Lastly, use an initialization list:
pump::pump() :
portNumber(L"com9")
{}
The initialization list is to initialize, the constructor is to finish construction. (Also, this-> is ugly to almost all C++ people; it's not nice and redundant.)
Use const wchar_t* to point at a literal.
The reason the conversion exists is because it has been valid from early versions of C to assign a string literal to a non-const pointer[*]. The reason it's deprecated is that it's invalid to modify a literal, and it's risky to use a non-const pointer to refer to something that must not be modified.
[*] C didn't originally have const. When const was added, clearly it should apply to string literals, but there was already code out there, written before const existed, that would break if suddenly you had to sprinkle const everywhere. We're still paying today for that breaking change to the language. Since it's C++ you're using, it wasn't even a breaking change to this language.
Apparently, portNumber is a wchar_t * (non-const), correct? If so:
the first one is wrong, because string literals are read-only (they are const pointers to an array of char usually stored in the string table of the executable, which is mapped in memory somewhere, often in a readonly page).

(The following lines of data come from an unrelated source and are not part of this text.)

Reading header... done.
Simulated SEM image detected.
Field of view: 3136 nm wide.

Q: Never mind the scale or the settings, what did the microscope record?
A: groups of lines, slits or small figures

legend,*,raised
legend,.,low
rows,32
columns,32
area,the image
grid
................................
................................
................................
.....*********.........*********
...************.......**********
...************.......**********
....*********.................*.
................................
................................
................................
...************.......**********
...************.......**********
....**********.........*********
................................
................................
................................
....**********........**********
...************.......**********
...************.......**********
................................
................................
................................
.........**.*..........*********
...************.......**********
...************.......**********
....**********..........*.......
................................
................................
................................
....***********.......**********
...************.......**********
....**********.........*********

The ugly, implicit conversion to non-const chars/wchar_ts was approved, IIRC, to achieve compatibility with old code written when const didn't even existed; sadly, it let a lot of morons which do not know what const correctness means get away with writing code that asks non-const pointers even when const pointers would be the right choice.
The second one is wrong because you're making portNumber point to a variable allocated on the stack, which is deleted when the constructor returns. After the constructor returns, the pointer stored in portNumber points to random garbage.
The correct approach is to declare portNumber as const wchar_t * if it doesn't need to be modified. If, instead, it does need to be modified during the lifetime of the class, usually the best approach is to avoid C-style strings at all and just throw in a std::wstring, that will take care of all the bookkeeping associated with the string.